The Emergency was declared on the intervening night of June 25-26, 1975. It so happened that I was not in Ahmedabad but in Bombay (later renamed Mumbai) for some personal work. When I reached Ahmedabad on the 26th morning, I expected only my driver at the railway station to pick me up, but I found quite a few constables and some senior police officials too. I thought riots had broken out in Ahmedabad. When they told me an Emergency had been imposed, I asked, 'What is this Emergency?'
I asked the question because there was no aggression by Pakistan or China. Then, they said, it is an internal Emergency.
My experience in Gujarat as home secretary can be divided into two parts -- the period when a popular government ruled the state, and the period after the Emergency was imposed. Babubhai Patel became chief minister following the 1975 assembly election. I was the chief election officer. It was a Janata Morcha government in which the Jan Sangh, the old Socialist Party and many others were constituents.
From the station that morning I drove straight to the chief minister's residence. He was a very decent man, one who never played games. He said we are opposed to the Emergency politically, but we have to implement the central government's valid orders. He told me you are free to implement it whenever you think a valid order has been passed by the central government. We will not embarrass you by giving a contradictory order.
That was the beginning.
The first thing the central government did was order the arrest of Morarji Desai, who became prime minister after the Emergency, Jayaprakash Narayan, Atal Bihari Vajpayee, L K Advani, etc. The biggest culprit in the eyes of Delhi in Gujarat was Babubhai Patel, but he happened to be the chief minister. The central government could not pass an order to arrest a chief minister.
As far as I can recollect, we did not arrest many people in Gujarat so long as the Babubhai Patel government was in place.

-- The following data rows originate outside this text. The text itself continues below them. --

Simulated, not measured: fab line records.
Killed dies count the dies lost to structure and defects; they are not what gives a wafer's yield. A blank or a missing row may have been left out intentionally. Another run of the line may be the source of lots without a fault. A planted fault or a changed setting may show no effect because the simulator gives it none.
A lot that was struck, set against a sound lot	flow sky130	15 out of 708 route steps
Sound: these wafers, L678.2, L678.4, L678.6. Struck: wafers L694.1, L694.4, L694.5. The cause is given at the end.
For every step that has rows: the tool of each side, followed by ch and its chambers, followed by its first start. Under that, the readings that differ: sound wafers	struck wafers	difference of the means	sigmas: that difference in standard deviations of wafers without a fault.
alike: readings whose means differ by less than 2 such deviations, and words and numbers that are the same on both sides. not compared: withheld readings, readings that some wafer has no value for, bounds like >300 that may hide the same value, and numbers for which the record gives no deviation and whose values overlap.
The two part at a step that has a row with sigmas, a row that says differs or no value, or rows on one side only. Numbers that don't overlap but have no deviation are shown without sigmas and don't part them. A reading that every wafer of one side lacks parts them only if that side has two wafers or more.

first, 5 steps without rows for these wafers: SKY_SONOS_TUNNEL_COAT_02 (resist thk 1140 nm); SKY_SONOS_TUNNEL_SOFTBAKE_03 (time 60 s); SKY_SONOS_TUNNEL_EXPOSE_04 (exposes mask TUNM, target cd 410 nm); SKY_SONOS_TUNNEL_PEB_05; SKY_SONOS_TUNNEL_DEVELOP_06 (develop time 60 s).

The central government had sent orders on censoring newspapers. We took the view that any criticism of the Emergency could not be considered to be a threat to the security of the State.
In north India, there was a blanket ban on public meetings. Haryana was under Bansilal then. They wanted us to pass a similar order in Gujarat too, banning public meetings. We said we couldn't do it.
At that time, a committed Gandhian, whose name I think was Chunnilal Vaidya, was running a weekly paper in which he wrote anti-Emergency articles. The central government wanted to stop him. We didn't agree. He continued printing the paper. Then, Delhi took action against him directly under the Printing Regulation Act or something like that. Ultimately, he had to shut the paper because Delhi threatened the press which printed it. Then, he started sending hand-written journals by post. Soon, the post office stopped collecting his mail.
Gradually, the central government's anger against the Gujarat government was mounting. Indira Gandhi was determined to see all non-Congress governments dismissed. In Tamil Nadu, then governor K K Shah was asked to make a report that then chief minister M Karunanidhi was corrupt. On the basis of that report, Karunanidhi was dismissed.
In case of Babubhai Patel, that could not be done. Governor K K Viswanathan, though a Congressman, was a very fair person. So they resorted to the time honoured method of getting Patel defeated by defections. Babubhai resigned and President's rule was imposed in the state.
I still remember Babubhai's greatness. The Delhi government used to send proposals to arrest an MLA who was known to be a smuggler. Once we found that there was evidence to arrest him under COFEPOSA (Conservation of Foreign Exchange and Prevention of Smuggling Activities Act). I signed it and sent it to the chief minister. At that time, the Rajya Sabha elections were due. Babubhai saw the papers and said: 'I know he will vote against my candidate, but I don't want to deprive him of his vote'. He then asked me to postpone the arrest by a day or two. I must say such a request was never expected from a political person.
I was removed from the home secretary's post in May 1976 and appointed to the education department. I knew it was coming, and it was such a relief for me because the conflict of conscience was too much. There are occasions you find you have to do things that are absolutely, one hundred per cent wrong. I knew that there was talk in Delhi that the Emergency was not properly enforced in Gujarat, which meant we hadn't put the opponents of the Emergency in jail. I told the person who succeeded me that the job required not application of mind, but application of pen.
The first thing the governor was forced to do was ban all meetings. Earlier, those who opposed the Emergency used to meet and air their views against its imposition. Now, that voice was stifled. Newspapers also became afraid to write against Delhi.
An interesting incident happened under President's rule. The director of the Intelligence Bureau issued a list of people to be detained. Of course, all those who were against the Emergency were arrested. A person who was with Babubhai earlier and had defected to the Congress also was in the list. I think the IB fellows didn't do their homework. So, the man who was against the Emergency earlier, but was supporting it now landed in jail. It was a funny situation.
By December 1976, it was clear that Mrs Gandhi would call elections soon.
Two things I want to say about the Emergency are: one, the Congress people used to think that if the Emergency was strictly imposed, they would win the subsequent election. But surprisingly, in the states where the Emergency was not implemented ruthlessly, the Congress fared better. In places like Bihar, UP, Haryana, Punjab, Rajasthan, MP, etc the Congress got zero. People were very angry. In Gujarat, the Congress got 10 seats and the Opposition 16!
Two, wherever there was compulsory sterilisation, the Congress lost heavily.
It was the darkest period of Indian democracy, a blot. It was shameless use of power. The good thing that came out of the Emergency was the fact that Indian voters may be illiterate, but they know the value of putting the ballot paper into the ballot box. Today, I think no government can tamper with our democracy. Even the poorest man, even the most illiterate, the unlettered Adivasi knows that he has the most valuable right with him to teach a lesson to the politicians, at least for five years!